Jack Semancik is a political science sophomore and KCPR DJ. The views expressed do not necessarily reflect those of Mustang News.


One would think that Jeffrey Armstrong – who earned a doctorate from North Carolina State University in 1986 – would make some attempt to avoid logical fallacies. Unfortunately, his role as University President did not prevent him from committing a slippery slope fallacy in his remarks about the Academic Senate’s resolution urging the Cal Poly Corporation to remove Chick-fil-A from campus. Perhaps logic is not a required course in Raleigh.

Armstrong’s love affair with homophobic chicken signals his willful ignorance towards issues that matter to the campus community. While Armstrong may not see this as a prescient issue facing our campus, the Academic Senate sure does. The proposed resolution passed with four opposed and one abstention.

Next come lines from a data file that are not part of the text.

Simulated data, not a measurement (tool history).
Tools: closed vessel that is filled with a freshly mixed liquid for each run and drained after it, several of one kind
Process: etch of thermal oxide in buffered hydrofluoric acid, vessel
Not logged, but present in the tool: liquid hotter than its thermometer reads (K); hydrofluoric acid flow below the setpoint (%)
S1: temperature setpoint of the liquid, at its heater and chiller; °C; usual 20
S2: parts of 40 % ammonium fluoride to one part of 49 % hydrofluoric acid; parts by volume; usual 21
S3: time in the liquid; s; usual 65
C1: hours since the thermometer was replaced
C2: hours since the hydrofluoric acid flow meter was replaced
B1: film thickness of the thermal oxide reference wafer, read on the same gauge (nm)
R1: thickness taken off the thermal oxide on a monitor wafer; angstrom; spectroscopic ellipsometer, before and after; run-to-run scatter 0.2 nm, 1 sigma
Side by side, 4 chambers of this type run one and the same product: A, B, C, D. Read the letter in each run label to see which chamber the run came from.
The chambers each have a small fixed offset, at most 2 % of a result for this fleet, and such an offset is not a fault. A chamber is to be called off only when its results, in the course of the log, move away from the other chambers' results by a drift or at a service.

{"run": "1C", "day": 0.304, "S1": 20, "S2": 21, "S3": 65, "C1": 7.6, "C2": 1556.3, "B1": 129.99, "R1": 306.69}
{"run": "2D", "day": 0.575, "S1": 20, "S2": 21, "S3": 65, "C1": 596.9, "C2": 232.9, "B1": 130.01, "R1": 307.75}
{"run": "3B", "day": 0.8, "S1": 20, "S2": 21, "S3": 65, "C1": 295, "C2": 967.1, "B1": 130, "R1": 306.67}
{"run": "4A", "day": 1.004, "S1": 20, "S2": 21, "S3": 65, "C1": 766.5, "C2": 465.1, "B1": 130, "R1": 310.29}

Carolyne Sysmans | Mustang News

I write to you, dear reader, in support of removing Chick-fil-A from our campus. Their history of anti-LGBTQ+ positions should not reflect the promoted values of our university. Our money should not be going towards a corporation whose President and Chief Operating Officer who, when asked about his opposition to marriage equality, once remarked, “As it relates to society in general, I think we are inviting God’s judgment on our nation when we shake our fist at him and say, ‘We know better than you as to what constitutes a marriage.’ I pray God’s mercy on our generation that has such a prideful, arrogant attitude to think that we would have the audacity to try to redefine what marriage is all about.”

The presence of a Chick-fil-A does two things: Firstly, it signals that Cal Poly does not respect its LGBTQ+ students and, secondly, it signals that Cal Poly is a fan of mediocre chicken. Cal Poly, although it continues to have its struggles in areas of equality, should work towards being a welcoming and inclusive campus – and we should certainly be more discerning than to allow for a company as cruel and tasteless as Chick-fil-A.

Zach Donnenfield | Mustang News

Ultimately, the reason for the administration’s refusal to act on the Chick-fil-A issue comes down to those fat stacks of cash that rack up in Cal Poly Corporation bank accounts. In the nine months for which Chick-fil-A was open in 2018, it brought in about $2.2 million in revenue. Chick-fil-A is the most popular restaurant under Campus Dining’s purview, and it is obvious we have an administration reluctant to lose these funds.

So, what can we do? Aside from hoping, by some act of divine grace, that Armstrong stumbles upon a burning bush that causes him to reverse his position, we can act directly by boycotting Chick-fil-A in the meantime. However, we should not relent to Armstrong’s fallaciousness and resort to boycotting solely. Rather, we need to continue to let President Armstrong and the Cal Poly Corporation know that we will not let a company so unaligned with the values of equality and openness to continue to operate on our campus.

Author of the resolution Dr. Thomas Gutierrez remarked, “We are not under any obligation to do business with Chick-fil-A.” It is high time we replace Chick-fil-A with something more reflective of our values (personally, I’m partial to the idea of a campus Panda Express).

As for Armstrong, he should stick to building fences to divide the campus — at least we can make memes out of that.